I need help solving a graph theory problem that has a strict set of unique rules

I need help developing the pseudocode of an algorithm that can solve the following problem:
 
Given a simple undirected graph of n positively weighted nodes with unweighted edges, return a result containing sets of nodes found under the following rules:
 
1. Sets must contain exactly two pairs of two nodes, where the nodes within a pair are connected by an edge
2. The result contains each node at most once
3. As many sets as possible are in the result. Specifically, (n - (n % 4)) / 4 sets are in the result
4. The result has the smallest possible result weight. The result weight is calculated as follows: Imagine a graph with eight nodes, named A, B, C, and so on until H. Pairs of nodes will have a pair weight which for nodes A and B with weights Aw and Bw, is Aw + Bw. Sets will have a set weight which for pairs AB and CD with pair weights ABw and CDw, is | ABw - CDw |. The result will have a result weight which for sets ABCD and EFGH with set weights ABCDw and EFGHw, is ABCDw + EFGHw
 
If any of the rules cannot be met, then return a result with zero sets
  • I would ask to rewrite the question because it's difficult to read.

  • The bounty is low for the level of the question and the time one needs to spend to write a good solution.

  • A few clarifications: Must the edge between pairs exist in the underlying graph? Do we ignore the remainder that cannot be partitioned into a subgraph of 4? Finally, and you can ignore this if you'd like, but what's the inspiration for this problem? Knowing that can help motivate a model.

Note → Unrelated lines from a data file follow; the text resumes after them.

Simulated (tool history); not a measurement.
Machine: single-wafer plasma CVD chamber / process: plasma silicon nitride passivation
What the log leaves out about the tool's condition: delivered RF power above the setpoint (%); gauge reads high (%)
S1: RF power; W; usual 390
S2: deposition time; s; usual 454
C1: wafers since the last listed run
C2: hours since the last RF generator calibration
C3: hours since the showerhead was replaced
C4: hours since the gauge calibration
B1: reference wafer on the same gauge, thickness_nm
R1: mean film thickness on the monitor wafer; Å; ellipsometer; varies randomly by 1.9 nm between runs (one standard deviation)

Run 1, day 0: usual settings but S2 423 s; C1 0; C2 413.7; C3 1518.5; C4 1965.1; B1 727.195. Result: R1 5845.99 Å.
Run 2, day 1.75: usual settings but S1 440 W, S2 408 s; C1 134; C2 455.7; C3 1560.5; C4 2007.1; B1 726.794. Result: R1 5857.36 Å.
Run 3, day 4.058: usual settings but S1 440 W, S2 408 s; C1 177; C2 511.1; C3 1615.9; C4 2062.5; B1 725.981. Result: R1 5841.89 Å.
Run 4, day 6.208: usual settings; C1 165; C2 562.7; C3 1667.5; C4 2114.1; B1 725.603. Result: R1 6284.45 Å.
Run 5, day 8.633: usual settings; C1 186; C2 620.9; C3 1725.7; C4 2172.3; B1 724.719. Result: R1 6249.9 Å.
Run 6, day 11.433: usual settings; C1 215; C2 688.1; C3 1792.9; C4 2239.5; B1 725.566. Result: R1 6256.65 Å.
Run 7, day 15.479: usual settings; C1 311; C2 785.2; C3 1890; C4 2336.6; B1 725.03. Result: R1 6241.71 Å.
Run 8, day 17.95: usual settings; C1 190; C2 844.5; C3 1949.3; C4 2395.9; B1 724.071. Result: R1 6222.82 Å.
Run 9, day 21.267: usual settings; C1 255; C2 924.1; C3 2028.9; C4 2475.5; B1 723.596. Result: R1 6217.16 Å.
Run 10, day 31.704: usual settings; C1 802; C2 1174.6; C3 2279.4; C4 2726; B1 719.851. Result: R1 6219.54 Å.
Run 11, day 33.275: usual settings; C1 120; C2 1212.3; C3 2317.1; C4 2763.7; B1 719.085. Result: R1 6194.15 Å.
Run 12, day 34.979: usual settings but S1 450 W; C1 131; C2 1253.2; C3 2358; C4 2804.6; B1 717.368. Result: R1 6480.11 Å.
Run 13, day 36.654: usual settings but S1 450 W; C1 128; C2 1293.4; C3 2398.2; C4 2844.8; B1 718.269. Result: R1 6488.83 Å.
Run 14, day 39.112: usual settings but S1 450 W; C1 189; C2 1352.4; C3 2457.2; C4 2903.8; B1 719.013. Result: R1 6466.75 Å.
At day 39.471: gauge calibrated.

  • Thank you for the feedback Mathe and Daniel90. Larrybo, here are the answers to your questions: 1. Yes an edge must exist between nodes for them to be a pair per rule 1. 2. Yes you may ignore all nodes left over after the maximum number of sets are in the result as defined in rule 3 3. I will unfortunately refrain from answering the inspiration for the problem statement

  • I have added pictures to this problem to help with visualizing it. File 1 is an example graph with n = 9. File 2 is an example of a correct solution for the graph. We know this is a correct solution because the result weight is 0, which is as small as possible. That's not to say for some graphs the smallest result weight may be above 0 or there may be other results with a result weight of 0. File 3 is a duplicate of file 2, my mistake. File 4 is an example of an incorrect solution for the graph.